Project Rubric

Cristian E. Nuno

March 01, 2021

CPP 528 – Group Project Instructions

Overview

The project for this course is designed as an opportunity to practice project management skills by showing your research on a static website hosted on GitHub Pages. Overall, this project is worth 100 points and makes up the bulk of your final grade.

Overview of points

It is broken into six steps, leaving one week at the end of the semester for a final round of revisions, documenting the process, and house-cleaning in your GitHub repo.

  • Week 01: Introduction to project management
  • Week 02: Introduction to data management
  • Week 03: Descriptive analysis of neighborhood change
  • Week 04: Predicting median home value change, 2000 to 2010
  • Week 05: Adding federal program data to your predictive models
  • Week 06: Test reproducible work flow with a parameter change
  • Week 07: Finalize project website and project requirements

Each week you will work on one step of the analysis as a lab. These labs should be completed and submitted individually (you are still allowed to collaborate on labs but submit your labs individually).

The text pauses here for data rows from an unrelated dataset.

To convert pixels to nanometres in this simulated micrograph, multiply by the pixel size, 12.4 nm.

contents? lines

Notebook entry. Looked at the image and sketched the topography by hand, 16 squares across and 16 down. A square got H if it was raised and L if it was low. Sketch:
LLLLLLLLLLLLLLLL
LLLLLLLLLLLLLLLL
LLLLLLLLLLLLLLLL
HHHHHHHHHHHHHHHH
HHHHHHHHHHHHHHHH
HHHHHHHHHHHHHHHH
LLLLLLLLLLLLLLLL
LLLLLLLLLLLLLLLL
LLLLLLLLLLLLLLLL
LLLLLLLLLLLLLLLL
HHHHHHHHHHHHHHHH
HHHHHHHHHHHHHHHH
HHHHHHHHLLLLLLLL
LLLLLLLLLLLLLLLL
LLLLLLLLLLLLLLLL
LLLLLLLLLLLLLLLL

As a team, you’ll collaborate to synthesize the work from each other into one concrete project. Together, you will primarily focus on the integration of content into a static website which makes all of the steps in your research transparent and easily reproducible.

Table of Contents

You can think about the final deliverable as sections in a report. The table of contents will be as follows:

  1. Executive Summary (4-6 sentences)
    • Overview / Research Question Program Details
    • Data
    • Methods
    • Results
  2. Part I: Neighborhood Change
    • Metrics
      • Data sources
      • Median Home Value
      • Gentrification
    • Descriptive Analysis of Neighborhood Change
      • Average change in MHV from 2000 to 2010
    • Predicting Change Based on 2000 Neighborhood characteristics
      • Neighborhood demographics
      • Spatial characteristics (population density, adjacent tracts)
  3. Part II: Evaluation of Tax Credits
    • Overview of Programs
      • New Market Tax Credits
      • Low Income Housing Tax Credits
    • Data sources
    • Descriptive Statistics
      • Dollars given out
      • Characteristics of neighborhoods that received them
      • Characteristics of those that did not
    • Predictive Analysis
      • Aggregate credits given between 2000 and 2010
      • Update models by adding tax credit amounts
  4. Part III – Results and Conclusion

Note that there are some sections like “Overview of Programs” that require a succinct narrative for context. But most of the sections will focus on describing the methodology to the audience and walking them through the process of generating results. These chapters will have more of a tutorial or code- through feel than a final report tone. The goal of those sections is to make the methodology as transparent as possible and to make it easy for others to reproduce the work and extend it.

Grading Rubric

Points broken down by section

Your grade will largely be based upon your demonstration of mastery of project management principles and your ability to implement the project steps.

Your deliverable will be a report packaged as a static website hosted on GitHub Pages (just like this course website), and all of the components necessary to replicate results (data, code, documentation of packages, etc).

You will be allocated points based upon your performance on the following criteria:

FINAL DELIVERABLES [50 points]

Project Website hosted on GitHub Pages [15 points]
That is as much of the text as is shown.